Paul:  Yeah, yeah. No. I mean, it's absolutely fair. I agree. Like uh you know generally speaking, like why would you create your own language? There, there are countless other languages out there. And uh so you know so basically, like one option is we just go with SQL. Right? Well, one, creating an actual SQL-compliant SQL is really, really hard. It's a lot of work. Two, SQL isn't turing complete. It's actually not a programming language. It's a declarative scripting language.


Paul:  Now, Microsoft's version of SQL has extensions that makes it turing complete. Uh Oracle's version of SQL has the same so... But then, again, like you're not using standards-compliant SQL, and really like even when you get down to it, every single major database has differences between what their versions of SQL are. So you know there's a standard, which is the lowest common denominator, and then when you get into more powerful query functionality, you end up getting into the specific database implementation.

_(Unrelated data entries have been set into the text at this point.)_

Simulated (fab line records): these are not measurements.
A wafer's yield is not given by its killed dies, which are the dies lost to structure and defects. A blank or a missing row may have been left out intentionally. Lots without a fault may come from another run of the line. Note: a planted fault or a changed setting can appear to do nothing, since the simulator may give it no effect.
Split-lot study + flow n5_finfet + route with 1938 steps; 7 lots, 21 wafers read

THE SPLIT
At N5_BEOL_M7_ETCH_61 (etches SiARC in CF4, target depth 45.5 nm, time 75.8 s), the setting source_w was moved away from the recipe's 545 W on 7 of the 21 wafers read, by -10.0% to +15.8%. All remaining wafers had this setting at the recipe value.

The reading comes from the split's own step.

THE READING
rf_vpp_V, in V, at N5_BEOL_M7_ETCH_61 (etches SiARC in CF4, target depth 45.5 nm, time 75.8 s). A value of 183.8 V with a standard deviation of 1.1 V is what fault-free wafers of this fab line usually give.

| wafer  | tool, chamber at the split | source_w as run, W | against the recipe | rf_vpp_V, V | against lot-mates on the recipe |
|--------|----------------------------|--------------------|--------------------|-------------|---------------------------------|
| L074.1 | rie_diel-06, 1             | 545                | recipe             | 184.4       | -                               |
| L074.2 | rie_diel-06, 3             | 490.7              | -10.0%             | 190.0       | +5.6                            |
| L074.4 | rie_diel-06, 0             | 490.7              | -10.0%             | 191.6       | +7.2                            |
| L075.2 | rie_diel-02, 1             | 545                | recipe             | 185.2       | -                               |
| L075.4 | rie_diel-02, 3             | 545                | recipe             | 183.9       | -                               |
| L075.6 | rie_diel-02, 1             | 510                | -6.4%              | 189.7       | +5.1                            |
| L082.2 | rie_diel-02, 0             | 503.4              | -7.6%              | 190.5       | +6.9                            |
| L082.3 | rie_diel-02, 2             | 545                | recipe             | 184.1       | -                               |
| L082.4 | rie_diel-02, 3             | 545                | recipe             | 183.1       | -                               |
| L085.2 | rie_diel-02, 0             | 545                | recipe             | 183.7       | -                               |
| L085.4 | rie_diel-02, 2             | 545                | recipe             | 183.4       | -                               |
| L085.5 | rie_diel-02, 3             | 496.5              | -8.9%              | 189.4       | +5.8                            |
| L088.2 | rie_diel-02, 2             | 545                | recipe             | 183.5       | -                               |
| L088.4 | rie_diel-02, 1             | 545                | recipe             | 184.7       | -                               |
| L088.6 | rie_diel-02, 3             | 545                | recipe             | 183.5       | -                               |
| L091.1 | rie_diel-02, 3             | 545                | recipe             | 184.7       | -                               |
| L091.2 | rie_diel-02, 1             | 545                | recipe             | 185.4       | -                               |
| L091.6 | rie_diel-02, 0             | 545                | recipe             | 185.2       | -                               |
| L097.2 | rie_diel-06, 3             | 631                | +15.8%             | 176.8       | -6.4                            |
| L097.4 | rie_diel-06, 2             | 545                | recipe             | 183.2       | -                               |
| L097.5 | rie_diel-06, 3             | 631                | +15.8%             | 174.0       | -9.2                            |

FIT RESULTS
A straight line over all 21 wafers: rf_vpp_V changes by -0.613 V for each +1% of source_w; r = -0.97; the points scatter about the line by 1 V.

Paul:  And as you mentioned, like there's so many tools that have their own languages. Basically, like I think any analytics tool in existence, whether it's log analytics, user analytics, business intelligence, marketing analytics, they all have their own custom query languages, uh and that hasn't, certainly hasn't stopped them from becoming popular, but let me speak to uh one thing about our specific journey to Flux that I think is relevant, which is you know in 2013, I created InfluxDB with this language, this query language that looked like SQL, but it wasn't actually SQL. It was different in ways that are actually frustrating if you're a SQL expert and you try to use it. Um but at the time, like tons of people picked it up because you know most people actually aren't writing SQL day-to-day. They are using their ORM.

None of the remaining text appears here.